SARAH GELBARD, HOST:


Last April, New York State voted to eliminate cash bail for most nonviolent crimes, like jumping a turnstile or trespassing. The hope was to reform the justice system, so the amount of money you had on hand didn’t determine whether you went to jail. But since the law went into effect on January 1, there’s been a major outcry from lawmakers and police who say that people being released from jail pose a danger to the public. Anya Schultz has the story.


ANYA SCHULTZ, BYLINE: It’s only been six weeks since cash bail reforms went into effect, and already the state’s jail population has dropped by over a quarter. That's 6,000 fewer New Yorkers behind bars than this time last year. Derrick Cain is with the Brooklyn Community Bail Fund, a non-profit that used to help people afford their bail.


DERRICK CAIN: Now people don't have to go to jail, so they don't have to deal with collateral consequences of losing their jobs, losing their children, losing their apartments.


SCHULTZ: Cain says before the reforms, you could only get out of jail before trial if you could afford bail. If you were poor, you were stuck.


CAIN: One day of incarceration is enough trauma to unsettle someone for the rest of their lives.


SCHULTZ: But just weeks after the new rules went into effect, New York City Police Commissioner Shea blamed a January crime spike on bail reform. And last week crowds of cops in uniforms, prosecutors, and republicans politicians in suits rallied in Albany to criticize the new law, including republican senator John Flanagan from Long Island.

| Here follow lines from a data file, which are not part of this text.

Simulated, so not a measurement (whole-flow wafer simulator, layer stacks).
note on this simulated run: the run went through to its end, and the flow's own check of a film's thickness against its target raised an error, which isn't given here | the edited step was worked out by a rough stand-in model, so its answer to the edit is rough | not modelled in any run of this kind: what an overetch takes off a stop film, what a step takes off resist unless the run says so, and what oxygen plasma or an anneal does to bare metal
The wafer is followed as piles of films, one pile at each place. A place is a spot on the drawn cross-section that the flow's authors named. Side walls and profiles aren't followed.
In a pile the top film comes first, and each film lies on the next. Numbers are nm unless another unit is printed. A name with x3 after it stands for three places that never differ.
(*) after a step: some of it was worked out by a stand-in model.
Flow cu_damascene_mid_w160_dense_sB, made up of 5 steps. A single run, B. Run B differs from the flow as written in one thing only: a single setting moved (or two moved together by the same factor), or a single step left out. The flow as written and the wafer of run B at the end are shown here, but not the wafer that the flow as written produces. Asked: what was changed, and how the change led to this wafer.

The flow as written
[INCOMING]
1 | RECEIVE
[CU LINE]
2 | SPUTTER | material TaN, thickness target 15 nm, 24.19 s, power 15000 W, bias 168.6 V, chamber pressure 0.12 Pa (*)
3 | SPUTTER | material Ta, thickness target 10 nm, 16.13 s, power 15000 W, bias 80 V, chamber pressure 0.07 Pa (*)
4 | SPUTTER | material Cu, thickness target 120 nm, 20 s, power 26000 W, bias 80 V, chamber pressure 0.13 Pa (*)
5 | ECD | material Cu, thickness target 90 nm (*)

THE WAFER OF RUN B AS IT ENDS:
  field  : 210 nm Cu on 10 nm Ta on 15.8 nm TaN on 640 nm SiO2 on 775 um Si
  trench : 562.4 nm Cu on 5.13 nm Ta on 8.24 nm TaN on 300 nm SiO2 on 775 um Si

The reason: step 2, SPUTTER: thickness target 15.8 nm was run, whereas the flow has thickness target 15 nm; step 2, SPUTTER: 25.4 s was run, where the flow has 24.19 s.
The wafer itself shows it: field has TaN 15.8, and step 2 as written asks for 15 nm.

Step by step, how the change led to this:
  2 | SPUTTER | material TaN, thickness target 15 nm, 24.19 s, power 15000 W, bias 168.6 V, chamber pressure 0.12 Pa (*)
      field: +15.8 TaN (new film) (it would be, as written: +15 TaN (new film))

JOHN FLANNIGAN: You are less safe today than you were a year ago. There are people out on release who never should have been released or given bail.


SCHULTZ: Some Democrats are also concerned. Representatives from Long Island, where local press highlighted crimes committed by those released without bail, have their own plan. For nonviolent crimes they want a judge to determine who gets released before trial. But other democrats disagree. And so, yet another rally was held in the state capital on Wednesday.


SCHULTZ: Assembly member Tremaine Wright from Brooklyn said putting judges in charge is a step back.


TREMAINE WRIGHT: This is a Jim Crow style rollback and we are definitely moving in the wrong direction. There is no way on earth that we can stand here with our heads held high and say that we are now going to allow judges to have formalized ways to use bias and discretion, which really means discrimination.


SCHULTZ: All this debate is occurring just 44 days after the new law has taken effect. Lauren Jones, from the Vera Institute, a criminal justice research organization, says for data to be used effectively, we need more of it.


LAUREN JONES: I'm a Mets fan and as any Mets fan knows, if you look at just the first three weeks of a season, that unfortunately doesn't predict how the team's gonna do for the year.


SCHULTZ: But, she says what we can do is look at states like New Jersey. It ended cash bail three years ago. Since then, she says, the state’s crime rate has dropped by 30 percent. Anya Schultz, Columbia Radio News.